We are working on developing a real-time observing system for headland eddies that can guide Autonomous Underwater Vehicles (AUVs) to gather in-situ observations around the perimeter and within the eddy, critical data for mapping their 3D structure and how it changes over time.  The system consists of a pair of ecoSUB AUVs, which are equipped with an Acoustic Doppler Current Profiler, letting them measure water speed and direction throughout the water column. The ecoSUBs also have WHOI Micromodems, letting them communicate while underwater and share data between the two robots as well as with a base station onshore.

While the AUVs don't have the server-level computational power needed to run the full hydrodynamic model, they do have Nvidia Jetson Orin boards, letting them run compact and efficient surrogate models which can be updated in real-time as the AUVs collect data about the ocean flow.  To match the predictive power of the hydrodynamic model, we are using data-driven approaches, replacing on-board computation with offline training.  Our first attempt, using a Self-Organizing Map (SOM) showed promising results, including the ability to predict the existence of an eddy in parts of the environment where no direct observations had been made.
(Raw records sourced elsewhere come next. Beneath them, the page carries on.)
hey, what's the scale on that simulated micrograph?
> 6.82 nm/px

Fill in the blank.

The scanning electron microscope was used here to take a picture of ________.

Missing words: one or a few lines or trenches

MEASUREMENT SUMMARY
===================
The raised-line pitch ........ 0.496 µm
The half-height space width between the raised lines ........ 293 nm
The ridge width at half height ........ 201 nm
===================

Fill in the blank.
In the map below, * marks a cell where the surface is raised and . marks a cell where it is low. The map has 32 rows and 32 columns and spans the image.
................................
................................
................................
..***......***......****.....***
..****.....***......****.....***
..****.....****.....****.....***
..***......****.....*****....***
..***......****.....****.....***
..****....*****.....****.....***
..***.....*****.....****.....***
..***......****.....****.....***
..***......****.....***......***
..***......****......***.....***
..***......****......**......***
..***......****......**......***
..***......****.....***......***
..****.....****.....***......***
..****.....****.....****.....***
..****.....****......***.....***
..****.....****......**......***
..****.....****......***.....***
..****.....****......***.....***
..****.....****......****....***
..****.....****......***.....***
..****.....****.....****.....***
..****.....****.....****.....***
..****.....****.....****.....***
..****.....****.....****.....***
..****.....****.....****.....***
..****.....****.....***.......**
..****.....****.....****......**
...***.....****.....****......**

However, while effective, the SOM doesn't have any real knowledge of the physics of fluid dynamics, and can make very inaccurate predictions.  To address this, we are exploring physics-informed neural networks which incorporate physical laws in the training process to guarantee that the output does not violate dynamics equations.  Using the Deep Diffusion Probabalistic Models, we are able to create divergence-free flow fields that accurately reconstruct flow patterns and make predictions in unobserved areas.

These models will be tested on the ecoSUB AUVs in three planned field deployments in Cape Cod Bay and St. John, USVI.